"Spanish takes 30 percent more space to say the same thing in English," he said. "On the other hand, Chinese takes up much less space."
The New York City public schools have not always tried to accommodate non-native English speakers. In the 1950s, teachers relied on "children helpers" to act as interpreters for a wave of Spanish-speaking students who arrived from Puerto Rico. At the time, the Board of Education appointed fewer than a dozen teachers to smooth the transition.
More recently, the Education Department has depended on private vendors for translation and interpretation, a haphazard approach that forced most non-English-speaking families to rely on bilingual friends -- or their own children -- to translate.
Deycy Avitia, the coordinator of education advocacy for the New York Immigration Coalition, said she had heard complaints from parents for years.
"We have parents coming to us after a couple of semesters of their kids getting failing grades," she said. "They didn't realize it because the kids were doing the translating, and they would say that an `F' stands for fabulous."
Aside from reading report cards, non-English-speaking parents have trouble negotiating the enrollment and registration process, attending parent-teacher conferences, understanding disciplinary actions taken against their children and listening to the proceedings at PTA meetings.
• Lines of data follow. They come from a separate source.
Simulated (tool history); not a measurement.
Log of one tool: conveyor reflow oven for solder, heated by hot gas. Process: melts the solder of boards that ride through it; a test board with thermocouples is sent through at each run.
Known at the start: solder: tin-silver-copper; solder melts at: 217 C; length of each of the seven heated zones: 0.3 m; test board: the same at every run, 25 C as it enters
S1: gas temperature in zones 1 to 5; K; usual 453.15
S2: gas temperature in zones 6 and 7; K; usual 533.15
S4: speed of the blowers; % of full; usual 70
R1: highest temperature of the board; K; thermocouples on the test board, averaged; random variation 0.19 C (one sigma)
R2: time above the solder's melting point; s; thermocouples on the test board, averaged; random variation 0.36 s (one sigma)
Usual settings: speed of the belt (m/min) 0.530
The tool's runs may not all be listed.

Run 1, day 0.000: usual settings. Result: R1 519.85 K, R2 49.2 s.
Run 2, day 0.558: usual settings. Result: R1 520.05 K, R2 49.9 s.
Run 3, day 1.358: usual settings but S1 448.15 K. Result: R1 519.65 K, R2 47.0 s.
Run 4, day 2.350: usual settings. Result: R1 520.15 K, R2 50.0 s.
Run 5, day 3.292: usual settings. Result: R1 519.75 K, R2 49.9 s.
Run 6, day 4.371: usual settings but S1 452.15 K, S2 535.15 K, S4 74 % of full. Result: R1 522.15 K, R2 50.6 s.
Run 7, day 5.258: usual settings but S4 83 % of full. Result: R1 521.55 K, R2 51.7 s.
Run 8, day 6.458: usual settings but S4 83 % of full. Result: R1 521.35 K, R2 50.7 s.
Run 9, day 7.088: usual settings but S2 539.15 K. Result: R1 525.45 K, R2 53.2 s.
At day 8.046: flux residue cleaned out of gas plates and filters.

Some advocates for immigrants have criticized the performance of the translation unit, saying it is slow and ineffective. The Immigration Coalition released a study in June about the unit's efficiency. The report called for the department to expand available services and communicate more frequently with schools.
Palma acknowledged that many principals have no idea that the translation office even exists, and that it typically takes a week to translate a two-page document.
"We have a lot of work to do," he said. "We are not the only solution to the problem."
But he is also contemplating what languages to add next. French and Albanian are both candidates, as is Hindi.
"Polish is very big right now," he said.